Exclusive: watchdog warns recording details in central intelligence database could lead to further targeting with no cause
Thousands of people subjected to a strip search in New South Wales have been left with a police record, despite officers not finding anything illegal. The state’s law enforcement watchdog has warned the practice could lead to further targeting without any cause.
Data obtained by the Redfern Legal Centre has revealed that between 2018 and 2020, more than 5,500 people had their details recorded in the central intelligence database used by police following a strip search in cases where nothing illegal was found.
The data shows that 61% of strip searches recorded in the Computerised Operational Policing System, known as Cops, during the period did not discover anything illegal. The Cops system holds more than 40m records accessible by the state’s police, and acts as the force’s central intelligence database.
Sam Lee, a solicitor at the RLC currently involved in a mooted class action lawsuit against police over the use of strip searches, said data obtained by the legal centre showed that thousands of people were being “left with a permanent police record for no reason”.
“The majority of police strip searches find nothing. We now know that more than half the people needlessly subjected to this traumatic procedure are left with a permanent police record for no reason,” she said.
“Once a person’s identity has been logged in the police system, it is there for life.
“The fact that this is frequently occurring in cases where no crime has been committed is not only unjust, it is a complete misuse of power. This can have a tremendously negative impact on a person’s life, especially if that person happens to be Aboriginal and/or Torres Strait Islander.”
Lee also pointed out that current police policy stated that officers were required to tell a person who had been searched that they “are not obliged to provide their personal details” in cases where nothing was found.
The NSW police drug detection dog deployment standard operating procedures state that when a search occurs and no offence is identified, officers must obtain “explicit and informed consent” before collecting the person’s details.
“Where a search has occurred and no offence has been identified, if police request personal details, they are to advise the person that they are not obliged to provide their personal details, and inform the person how those details are to be used: ie making a record of the incident upon Cops,” the document states.
But there is evidence to suggest police are not complying with the policy.

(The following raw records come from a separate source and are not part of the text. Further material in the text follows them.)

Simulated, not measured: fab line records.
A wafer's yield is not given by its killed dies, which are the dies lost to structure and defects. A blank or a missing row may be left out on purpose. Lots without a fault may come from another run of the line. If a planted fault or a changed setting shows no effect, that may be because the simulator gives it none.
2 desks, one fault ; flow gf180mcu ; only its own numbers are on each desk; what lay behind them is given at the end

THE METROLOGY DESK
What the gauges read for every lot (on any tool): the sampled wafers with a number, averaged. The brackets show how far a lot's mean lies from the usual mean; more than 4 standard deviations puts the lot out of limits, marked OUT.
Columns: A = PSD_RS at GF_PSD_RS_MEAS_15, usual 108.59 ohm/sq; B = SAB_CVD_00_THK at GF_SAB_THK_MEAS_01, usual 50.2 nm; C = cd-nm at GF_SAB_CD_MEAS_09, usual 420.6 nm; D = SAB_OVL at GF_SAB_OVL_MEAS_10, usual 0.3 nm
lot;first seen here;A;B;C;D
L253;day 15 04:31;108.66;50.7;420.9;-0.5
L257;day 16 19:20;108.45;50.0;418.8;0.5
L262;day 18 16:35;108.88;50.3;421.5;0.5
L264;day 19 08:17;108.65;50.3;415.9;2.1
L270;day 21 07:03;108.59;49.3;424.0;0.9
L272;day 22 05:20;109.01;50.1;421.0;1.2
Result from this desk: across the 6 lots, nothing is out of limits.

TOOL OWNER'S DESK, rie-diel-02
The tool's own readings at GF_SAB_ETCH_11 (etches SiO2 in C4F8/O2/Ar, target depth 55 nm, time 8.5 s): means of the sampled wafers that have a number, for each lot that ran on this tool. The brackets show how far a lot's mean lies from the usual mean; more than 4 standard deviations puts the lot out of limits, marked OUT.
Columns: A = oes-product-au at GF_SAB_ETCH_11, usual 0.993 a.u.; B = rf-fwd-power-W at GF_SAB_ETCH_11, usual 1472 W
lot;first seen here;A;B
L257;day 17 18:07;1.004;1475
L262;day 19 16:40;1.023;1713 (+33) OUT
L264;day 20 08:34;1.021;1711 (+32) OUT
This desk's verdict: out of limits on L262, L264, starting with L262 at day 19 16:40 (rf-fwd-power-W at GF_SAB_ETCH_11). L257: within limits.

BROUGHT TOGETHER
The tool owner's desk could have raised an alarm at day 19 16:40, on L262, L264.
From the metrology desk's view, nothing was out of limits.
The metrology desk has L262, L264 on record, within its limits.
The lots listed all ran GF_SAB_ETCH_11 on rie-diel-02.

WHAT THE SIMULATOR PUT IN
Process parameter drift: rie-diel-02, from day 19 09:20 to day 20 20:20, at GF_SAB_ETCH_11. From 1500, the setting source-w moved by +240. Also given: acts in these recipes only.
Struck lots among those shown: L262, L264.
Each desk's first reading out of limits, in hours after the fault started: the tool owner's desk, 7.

During the NSW law enforcement conduct commission’s (LECC) inquiry into an illegal strip search at the 2018 Splendour in the Grass music festival, a senior officer charged with running the drug dog operation revealed he did not tell officers under his command they should inform people of their right to refuse to give personal details following a search.
Instead, he said he would have “an expectation that [police] would do everything possible, without being too assertive, to acquire their details”.
The practice of recording details of people not found to have committed an offence was criticised by the LECC in its landmark final report into the use of strip search powers by police.
Released in December last year, the report was the result of a series of inquiries, one of which heard evidence officers sometimes used records on the Cops system as at least partial justification for searching people.
The LECC’s final report said the watchdog was “concerned that Cops records which note the reasons for a search as ‘suspected illegal drug possession’ create a negative inference about the person searched”.
It noted the practice “may be used as a justification for a subsequent strip search”, something that was confirmed at the hearings into the 2018 Splendour in the Grass festival strip search.
That inquiry heard evidence from a senior officer involved in the festival’s drug dog detection operation that recording a person’s details “helps, obviously, build for later justifications”.
“I think it’s quite imperative to find out someone’s identity, because yes, while there is what you would say is an invasion on their privacy having their details, it also goes towards aiding us, as police officers, to find out a little bit more about that person,” the officer said at the time.
He added that it “might be used towards assisting with justification [for a search]”.
For that reason, the LECC recommended police “should not record the name” and details of a person following a search “unless a relevant offence has been detected”.
Instead, it said a person’s details should be recorded in handwritten notes “with an appropriate cross reference to these handwritten notes being made in Cops”.
But police have pushed back against the recommendation. The LECC noted that before the release of its report NSW Police asked for it to be removed, saying that officers “must create a record if a power is exercised” and arguing it was “essential” to record the use of search powers.
Police also “emphasised that the person’s name should be recorded ‘irrespective of whether anything is found’” in order to keep records of the search, according to the LECC report.
In a statement, a spokesperson from NSW police told Guardian Australia the force was still “finalising its responses to the recommendations outlined in the 2020 Law Enforcement Conduct Commission report”.
“A complete formal response to the report will be provided to LECC as soon as practicable,” she said.
While supportive of the LECC’s recommendation, the RLC also raised concerns that the proposal may impact on the process of accessing documents after a search for a potential complaint.